Donald Trump Meets With Christian Leaders

Those in attendance at the June 21 gathering had mixed reactions, with some saying it only raised further concerns.

Donald Trump during an Aug. 19, 2015, town hall in Pinkerton, N.H.
Donald Trump during an Aug. 19, 2015, town hall in Pinkerton, N.H. (photo: Wikipedia/Michael Vadon/CC BY-SA 2.0)

WASHINGTON — A meeting with Donald Trump in New York City on Tuesday was intended to answer the questions that some Christian leaders have about the presumptive Republican nominee.

But after the event, those in attendance had mixed reactions, with some saying it only raised further concerns.

“Donald Trump definitely won over the room, but the bigger story to me was: Why weren’t the big leaders there?” said Christopher Hale, senior fellow at Catholics in Alliance for the Common Good, who attended the meeting.

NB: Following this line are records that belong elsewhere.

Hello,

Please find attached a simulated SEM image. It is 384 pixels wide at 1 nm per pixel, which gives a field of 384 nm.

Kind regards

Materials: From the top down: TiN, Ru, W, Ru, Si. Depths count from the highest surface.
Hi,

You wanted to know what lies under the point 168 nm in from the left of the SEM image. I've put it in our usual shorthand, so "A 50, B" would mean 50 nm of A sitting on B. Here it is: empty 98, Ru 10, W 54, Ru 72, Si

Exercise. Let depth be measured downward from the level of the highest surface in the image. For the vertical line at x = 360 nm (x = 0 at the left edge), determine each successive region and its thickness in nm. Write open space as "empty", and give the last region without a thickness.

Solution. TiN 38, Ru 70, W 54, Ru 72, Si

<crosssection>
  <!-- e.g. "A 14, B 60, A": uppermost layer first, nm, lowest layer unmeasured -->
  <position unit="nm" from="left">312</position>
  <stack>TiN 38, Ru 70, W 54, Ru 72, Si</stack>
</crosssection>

“I think it’s important that a lot of the leaders within the Christian community are refusing to support him,” he told CNA, noting the absence of Christian leaders like Russell Moore, president of the Ethics and Religious Liberty Commission of the Southern Baptist Convention. Hale added, “I think they have the same concerns I do.”

The billionaire-turned-politician has run a presidential campaign brimming with controversy. He has drawn criticism for what many consider inflammatory rhetoric and derogatory comments aimed at women and minorities. His supporters say they find his blunt approach to politics refreshing.

Prominent Christian leaders, as well as influential members within the Republican Party, have been split on whether to support Trump, despite the fact that he has secured enough delegates to clinch the party’s nomination.

On Tuesday, he met with around 1,000 conservative and Christian leaders, mostly evangelicals, at his Manhattan hotel. He answered pre-selected questions from the audience on various issues like the family, abortion, guns and foreign policy.

Some Christian leaders, like Moore, were noticeably absent from the meeting. Robert George, a Catholic and former chair of the U.S. Commission on International Religious Freedom, “declined to attend,” The Washington Post reported.

One evangelical pastor in attendance, Jeremy Roberts, said that he entered the meeting with “skepticism” but came out “more optimistic.”

The candidate was “receptive” and “very conversational,” he said, and the meeting was not a “photo op,” but a “genuine conversation between evangelical leaders and Donald Trump, for him to hear the Gospel of Jesus Christ.”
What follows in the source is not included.